Ron and Ricki Rashinski

All it took was a friendly conversation, a brilliant book and a trip to Saratoga to turn Ron and Ricki Rashinski into passionate Thoroughbred owners. “They’re phenomenal,” their trainer, Eddie Kenneally, said. “They love the game.”

They loved it a little bit more when Point Me By won the Bruce D. Stakes, the renamed Secretariat Stakes at their home track Arlington Park to become their third Gr. 1 stakes horse. Ricki said she didn’t hide her feeling rooting him home. “I’m not a quiet fan,” she confessed.

That itself is an endorsement of horse racing—one she didn’t have initially when Ron, who has a real estate management company in his native Chicago, broached the subject to her. “My wife didn’t want to get involved with it, but once she got a taste of it, she changed,” Ron said. “We spent some time at Saratoga, four or five days. Then a week. Then two weeks.”

Ricki said, “At first, I wanted nothing to do with it, but he took me to Saratoga. The track is beautiful. The people who work at the track were wonderful. They went out of the way to help you understand things. The whole town was all about the horses. And there were the horses themselves.”

Ron was as enthralled as she was about Saratoga. “They’re stopping traffic for horses to cross Union Avenue,” he said. “Wherever you go, you can have a Daily Racing Form with you and not have people think you’re a degenerate. It was like Wrigley Field; but instead of the Cubs, you had the New York Yankees.”

Besides racing Thoroughbreds, Ron and Ricki are involved in vintage car road racing. “We go to different tracks around the country,” Ron said. “We also had a small sponsorship in a car that won a 24-hour endurance race in Daytona.”

Ron was enticed into Thoroughbred racing by Jane Schwartz’s book Ruffian: Burning From the Start. Ron said, ”I’m a sports guy. I was intrigued by her story. I was amazed that there was a horse who was never headed. Then the match race with Foolish Pleasure... Even when she broke down, she was in the lead. My interest kind of snowballed from there.”

He felt enough—with an assist from multiple Eclipse Award Photographer Barb Livingston—to visit Ruffian’s grave at Belmont Park near a flagpole in the infield with her nose pointed toward the finish line. “[Ricki and I] left a bouquet of flowers,” he said. “We’re just fans—new fans. Even though I’m just a fan, I’m choked up.” He’s got a lot of company, even after all these years.
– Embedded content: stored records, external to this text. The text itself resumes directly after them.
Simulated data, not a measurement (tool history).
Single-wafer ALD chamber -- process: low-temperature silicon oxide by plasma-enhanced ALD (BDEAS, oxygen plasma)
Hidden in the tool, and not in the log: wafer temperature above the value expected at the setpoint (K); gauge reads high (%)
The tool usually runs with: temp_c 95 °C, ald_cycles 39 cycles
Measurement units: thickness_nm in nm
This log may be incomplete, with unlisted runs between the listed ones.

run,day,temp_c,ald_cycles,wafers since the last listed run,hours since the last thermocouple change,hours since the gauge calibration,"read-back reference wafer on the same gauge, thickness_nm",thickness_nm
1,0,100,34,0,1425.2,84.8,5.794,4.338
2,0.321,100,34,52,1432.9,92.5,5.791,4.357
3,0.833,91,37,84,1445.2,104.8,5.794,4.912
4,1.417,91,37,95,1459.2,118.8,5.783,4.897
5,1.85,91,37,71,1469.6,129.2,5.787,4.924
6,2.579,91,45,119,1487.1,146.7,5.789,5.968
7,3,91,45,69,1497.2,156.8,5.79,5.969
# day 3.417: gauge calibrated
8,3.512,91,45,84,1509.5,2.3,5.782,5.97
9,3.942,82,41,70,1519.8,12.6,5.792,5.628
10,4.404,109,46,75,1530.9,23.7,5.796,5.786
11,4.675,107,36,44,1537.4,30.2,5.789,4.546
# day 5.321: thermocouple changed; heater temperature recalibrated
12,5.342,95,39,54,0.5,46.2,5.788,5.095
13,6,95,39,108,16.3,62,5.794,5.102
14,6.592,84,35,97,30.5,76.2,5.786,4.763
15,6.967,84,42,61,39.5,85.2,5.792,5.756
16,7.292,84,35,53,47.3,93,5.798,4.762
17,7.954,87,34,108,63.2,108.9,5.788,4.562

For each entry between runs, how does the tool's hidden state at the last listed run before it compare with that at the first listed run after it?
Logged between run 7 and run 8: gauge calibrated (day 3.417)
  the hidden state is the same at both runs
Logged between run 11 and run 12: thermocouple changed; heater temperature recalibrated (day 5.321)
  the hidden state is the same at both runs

The Rashinskis couldn’t do anything to help Ruffian, but they sure are helping other horses now, through their support of Anna Ford’s New Vocations program, converting retired Thoroughbreds to a second career. “I love the animals,” Ron said. “We’re very involved. They do a great job, New Vocations.”  

  Ron decided to get involved in Thoroughbred ownership after meeting a gentleman from Wisconsin—Gary Leverton, who has since passed away. “We started talking, and we wound up partnering up on a horse at an auction at Hawthorne,” Ron said. “My wife and I were totally oblivious to Thoroughbreds.”

Initially, the Rashinskis used Chicago-based Hugh Robertson as their trainer, racing as Homewrecker Stable. Ron got the name when someone suggested that investing in vintage cars can become a homewrecker.

When the Rashinskis decided they wanted to race in New York and Kentucky, they hired Eddie Kenneally to train. “We trusted those two men implicitly with our animals,” Ricki said. “We’ve been with Eddie for 25 years.”

Ron said, “We don’t have a lot of high-priced yearlings. We don’t buy very expensive horses.” Yet they’ve won repeatedly at racing’s highest level, thanks to the skills of Kenneally—a very under-publicized top trainer. 

Their first outstanding horse was the filly Bushfire. After finishing third in her 2005 debut at Churchill Downs, she won six of her next eight starts including the Florida Oaks, the Gr. 1 Ashland, the Gr. 1 Acorn and the Gr. 1 Mother Goose. One of her misses was a solid third in the Gr. 1 Kentucky Oaks. Her only finish out of the money in her first nine starts was a seventh on a sloppy track in the Gr. 2 Davona Dale. Her earnings topped $800,000.

In partnership, they had another star in Custom for Carlos, who had six victories, four seconds and one third in 15 starts, taking three Gr. 3 stakes, the 2009 Jersey Shore, the Mr. Prospector and the Count Fleet Handicap, and making almost half a million dollars.

Again in a different partnership, their gray Sailor’s Valentine captured the Gr. 1 Ashland in 2017 on the way to making more than $400,000 in 13 starts.

By the time Point Me By made the races in 2020, Ron had learned, somewhat, to control his emotions when his horses raced. “To tell you the truth, I have trouble handling horse racing,” he said. “I was Mr. Pepto Bismol. I’d be pounding that stuff down. If the horse didn’t win, I felt I let people down. Now I know people are just happy for the experience. They don’t care. I’m a little better now.” Winning a bunch of stakes helped.  

Their three-year-old colt Point Me By, (a son on Point of Entry) was a $30,000 purchase at Keeneland and didn't have anything near those credentials when he stepped into the starting gate for the Bruce D. Stakes, having followed a maiden victory with a fourth in an allowance race. He won the Mr. D by 2 ¾ lengths under Luis Saez, who took off a day from his dominant meeting as Saratoga’s leading rider, to pilot Point Me Buy in the Bruce D. and Zulu Alpha, who finished seventh in the renamed Arlington Million, the Mr. D.

The Rashinskis would love to bring Point Me By back to Arlington next year. But Arlington Park closed forever in late September. “It would have been nice to come back and try to win the Million if he was good enough for it,” Ron said. “Too bad.” He’s got a lot of company, too, after all these years of elegant racing at Arlington Park.